In a previous blog post I outlined a failure behavior of the file share witness resource on Windows 2008 clusters.
Ultimately there could exist a condition where the cluster enters a lost quorum state due to the File Share Witness resource being in a FAILED status even though the witness directory was fully available.
In Windows 2008 R2 a design change was made. When the File Share Witness host server becomes unavailable, the File Share Witness resource will still fail in cluster and cause the Cluster Core Resources to move between nodes. In this case assuming the File Share Witness host server is still not available, the resource remains in a failed state. If it becomes necessary to utilize the File Share Witness to maintain Quorum, and the witness resource is in a failed state, cluster will attempt to online the witness resource. If the online is successful the witness share is alive and accessible – quorum is maintained. If the online is not successful, the witness share is not alive and accessible – a lost quorum condition is encountered.
A hotfix has been released (KB978790) that back ports this change from Windows 2008 R2 to Windows 2008.
You can download this hotfix by navigating to http://support.microsoft.com and requesting the knowledge base article 978790. There is a link to request and download this fix in the upper left hand corner. (Note: When downloading the fix the package is marked for the product Windows Vista, but this is actually for Windows 2008).
This hotfix is applicable to Exchange 2007 and Exchange 2010 when utilized with Windows 2008.
Very Nice Change. Instead of hotfix, this should be an option in R2 (by default enabled)
This is the default behavior in R2 without a hotfix.

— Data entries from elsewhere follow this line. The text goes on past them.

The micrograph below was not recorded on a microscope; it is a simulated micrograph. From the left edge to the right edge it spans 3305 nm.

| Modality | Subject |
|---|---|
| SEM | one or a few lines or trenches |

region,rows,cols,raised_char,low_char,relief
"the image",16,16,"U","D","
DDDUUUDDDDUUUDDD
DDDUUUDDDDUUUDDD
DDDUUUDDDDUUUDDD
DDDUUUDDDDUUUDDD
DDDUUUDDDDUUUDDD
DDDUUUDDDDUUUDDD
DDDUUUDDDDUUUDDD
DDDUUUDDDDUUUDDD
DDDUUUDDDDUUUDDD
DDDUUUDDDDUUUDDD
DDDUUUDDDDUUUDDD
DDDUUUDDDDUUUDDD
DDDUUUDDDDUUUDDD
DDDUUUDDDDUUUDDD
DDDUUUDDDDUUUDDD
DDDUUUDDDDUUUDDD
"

What if this still happens, we have windows server 2008 R2 sp1. and FSW failed and the server holding the quorom failed later. no other server was able to form a cluster, because it complains no witness resource is online to maintain the cluster.
is there a hotfix for it yet? or we need to make sure we have two cas/hub instead of just one...?
appreciate your help
In terms of this particular issue if you have the fix you should not have it.
Based on your description I believe you've got potentially a different issue.
There can only be one witness at a time. The alternate witness has no effect on a running cluster.
I still see this warning and error on windows 2008 R2 server. Any fix for this?
This fix does not correct an error. It corrects that invalid detection of a lost quorum condition.
Does this means that in the event of the Hub Transport server is rebooted during the patching cycle, the Exchange Server CCR cluster can only last for less than than one hour before Split-Brain Syndrome occurs ?
@Server Support specialist...
No - this has nothing to do with splint brain. Prior to the hotfix you could inadvertently enter into a lost quorum condition. WIth this hotfix, as long as the witness server is actually online, regardless of the state of the witness resource in cluster, a lost quorum condition will be avoided.